Ever since the Big East released their preseason volleyball coaches’ poll, the eyes of Creighton players have lit up like Christmas morning at every mention of Marquette. Although it was hardly a unanimous decision, the league coaches ultimately picked the Golden Eagles as the favorites to win the regular season championship in 2018 despite the Bluejays having a four-year stranglehold on that title. On Sunday afternoon in front of more than 2,200 fans at D.J. Sokol Arena, the 10th-ranked Jays picked apart their league rivals 25-17, 26-24, and 25-20 to improve to 10-4 on the season and 2-0 in Big East play.
Senior All-American outside hitters Jaali Winters and Taryn Kloth were at their best once again in a big match for the Bluejays. Winters hit .300 and finished with 15 kills and 11 digs, while Kloth led all players with a .464 attack percentage and matched Marquette’s Allie Barber — last season’s Big East Player of the Year, and the preseason favorite to win it in 2018 — for the match lead in kills with 16.

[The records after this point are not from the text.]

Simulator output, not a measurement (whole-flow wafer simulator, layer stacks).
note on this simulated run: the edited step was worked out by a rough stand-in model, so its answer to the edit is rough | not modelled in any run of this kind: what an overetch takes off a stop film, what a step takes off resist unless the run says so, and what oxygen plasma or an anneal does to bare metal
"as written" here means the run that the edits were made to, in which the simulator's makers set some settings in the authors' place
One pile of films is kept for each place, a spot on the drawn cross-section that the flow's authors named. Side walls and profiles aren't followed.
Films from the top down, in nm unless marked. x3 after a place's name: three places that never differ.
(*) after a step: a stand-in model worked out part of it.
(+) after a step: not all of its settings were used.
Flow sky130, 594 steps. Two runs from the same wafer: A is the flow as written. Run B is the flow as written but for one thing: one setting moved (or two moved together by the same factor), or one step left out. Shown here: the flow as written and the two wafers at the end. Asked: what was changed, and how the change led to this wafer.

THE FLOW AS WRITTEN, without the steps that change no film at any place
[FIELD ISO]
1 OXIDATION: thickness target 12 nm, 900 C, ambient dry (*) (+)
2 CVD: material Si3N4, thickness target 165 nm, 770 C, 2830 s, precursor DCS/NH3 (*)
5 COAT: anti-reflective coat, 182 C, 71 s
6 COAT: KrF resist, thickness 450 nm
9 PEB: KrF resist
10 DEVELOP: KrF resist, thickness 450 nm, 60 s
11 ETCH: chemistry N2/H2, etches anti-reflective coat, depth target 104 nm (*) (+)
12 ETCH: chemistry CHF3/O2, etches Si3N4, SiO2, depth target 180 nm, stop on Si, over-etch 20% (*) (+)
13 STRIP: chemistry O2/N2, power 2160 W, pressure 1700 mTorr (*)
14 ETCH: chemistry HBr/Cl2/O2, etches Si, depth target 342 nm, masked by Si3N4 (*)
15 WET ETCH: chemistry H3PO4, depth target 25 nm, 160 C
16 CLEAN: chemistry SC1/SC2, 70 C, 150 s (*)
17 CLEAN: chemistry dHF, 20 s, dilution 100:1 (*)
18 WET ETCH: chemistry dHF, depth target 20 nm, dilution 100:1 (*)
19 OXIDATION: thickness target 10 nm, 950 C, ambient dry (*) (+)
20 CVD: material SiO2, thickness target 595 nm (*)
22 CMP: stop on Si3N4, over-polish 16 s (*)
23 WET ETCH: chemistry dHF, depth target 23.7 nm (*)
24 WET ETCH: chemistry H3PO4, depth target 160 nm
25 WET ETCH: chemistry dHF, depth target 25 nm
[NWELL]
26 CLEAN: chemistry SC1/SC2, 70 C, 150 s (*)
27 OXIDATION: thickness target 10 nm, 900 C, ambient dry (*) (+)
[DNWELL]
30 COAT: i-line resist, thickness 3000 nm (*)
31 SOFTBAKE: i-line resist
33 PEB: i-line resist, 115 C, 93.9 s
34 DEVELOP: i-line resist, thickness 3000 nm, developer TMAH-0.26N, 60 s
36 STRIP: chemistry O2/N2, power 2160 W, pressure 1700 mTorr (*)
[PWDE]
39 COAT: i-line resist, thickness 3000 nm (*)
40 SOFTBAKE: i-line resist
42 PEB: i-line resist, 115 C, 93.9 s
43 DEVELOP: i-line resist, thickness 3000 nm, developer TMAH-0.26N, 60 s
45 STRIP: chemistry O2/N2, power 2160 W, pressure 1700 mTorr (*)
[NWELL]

“[Jaali and Taryn] did a great job of stepping up as senior leaders in a big match,” Creighton coach Kirsten Bernthal Booth said. “They carried a lot of load. This was a big match not only because Marquette is a great team and a great resume builder, but this was a big match as we work toward a goal of trying to win [the Big East]. We’ve got lots of matches before we’ll face them again that we’ll have to be clean in, because they are going to get better.”
The 21st-ranked Golden Eagles led 1-0, 2-1, and 3-2 in the early moments of the match, but that was about it for set one. Freshman outside hitter Jaela Zimmerman put down a kill to tie things up. Winters followed with a kill of her own, and the Bluejays never trailed the rest of the way. For her part, Kloth caught fire and finished with eight kills on 12 swings in game. Allie Barber wasn’t far behind the Creighton All-American with six kills on 12 swings, but CU held the rest of her teammates to just 9 kills on 32 attacks as they out-hit Marquette .439 to .273 in the 25-17 game one win.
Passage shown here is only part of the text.